Like a Meteor Blazing Brightly: The Short but Controversial Life of Colonel Ulric Dahlgren
by Eric Wittenberg
Edinborough Press, Roseville, MN
August 1, 2009
Hardcover, 6×9”, 288 pages, $29.95
The Kilpatrick-Dahlgren cavalry raid, aimed at Richmond in the early months of 1864, continues to fascinate historians and provoke controversy. Although ostensibly intended to free Union prisoners in that city, the papers found on the body of one of the raid’s leaders, Col. Ulric Dahlgren, suggested that its real purpose was the burning of the Confederate capital and the capture and execution Confederate president Jefferson Davis and his cabinet. While much ink has been shed over the authenticity of the papers, Dahlgren himself has remained somewhat of a cipher, lacking a real biography of his own. Happily prolific historian Eric Wittenberg has remedied this deficiency with a short, lively account of this ill-starred young hotspur, who died just short of his 22nd birthday.
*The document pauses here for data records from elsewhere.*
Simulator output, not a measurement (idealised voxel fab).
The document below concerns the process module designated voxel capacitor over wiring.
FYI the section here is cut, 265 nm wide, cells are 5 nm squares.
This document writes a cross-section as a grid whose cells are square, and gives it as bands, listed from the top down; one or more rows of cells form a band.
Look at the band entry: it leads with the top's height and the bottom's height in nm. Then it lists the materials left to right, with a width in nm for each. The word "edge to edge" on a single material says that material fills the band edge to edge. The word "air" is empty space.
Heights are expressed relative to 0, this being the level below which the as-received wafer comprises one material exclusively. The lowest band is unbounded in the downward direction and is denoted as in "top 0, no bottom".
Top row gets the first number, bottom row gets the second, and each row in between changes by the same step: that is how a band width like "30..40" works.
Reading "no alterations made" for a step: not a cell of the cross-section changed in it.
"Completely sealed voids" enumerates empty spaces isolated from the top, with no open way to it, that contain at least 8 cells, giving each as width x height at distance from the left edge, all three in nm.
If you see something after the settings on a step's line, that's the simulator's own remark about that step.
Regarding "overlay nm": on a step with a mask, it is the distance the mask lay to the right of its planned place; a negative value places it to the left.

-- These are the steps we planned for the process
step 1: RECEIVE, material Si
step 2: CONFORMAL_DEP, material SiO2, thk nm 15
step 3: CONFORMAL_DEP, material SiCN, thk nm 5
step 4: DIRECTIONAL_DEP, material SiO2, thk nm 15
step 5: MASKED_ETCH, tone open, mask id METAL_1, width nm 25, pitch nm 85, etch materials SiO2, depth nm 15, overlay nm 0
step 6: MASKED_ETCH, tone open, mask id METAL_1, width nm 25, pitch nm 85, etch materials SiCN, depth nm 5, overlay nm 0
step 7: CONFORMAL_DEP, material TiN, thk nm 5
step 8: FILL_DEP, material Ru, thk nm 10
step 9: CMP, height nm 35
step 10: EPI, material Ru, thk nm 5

Dahlgren comes alive in Wittenberg’s book—fearless to a fault and prone to recklessness, but also possessed of real military talent. The favorite son of Admiral John A. Dahlgren, the Navy’s chief artillerist, young Ulric gained an early knowledge of guns that he put to good use when the war started. Even though technically still a civilian, he became a volunteer aide to Gen. Franz Sigel and acted as chief of his corps artillery at Second Manassas.
A superb horseman, Dahlgren later found his metier as a cavalryman, especially as a raider. His greatest coup was the capture of important dispatches from the Jefferson Davis to Gen. Lee a few days prior to Gettysburg, which although of little import at the moment were of immense strategic value, since they gave a good picture of the Confederacy’s military resources and confirmed that Lee could expect no reinforcements in Pennsylvania.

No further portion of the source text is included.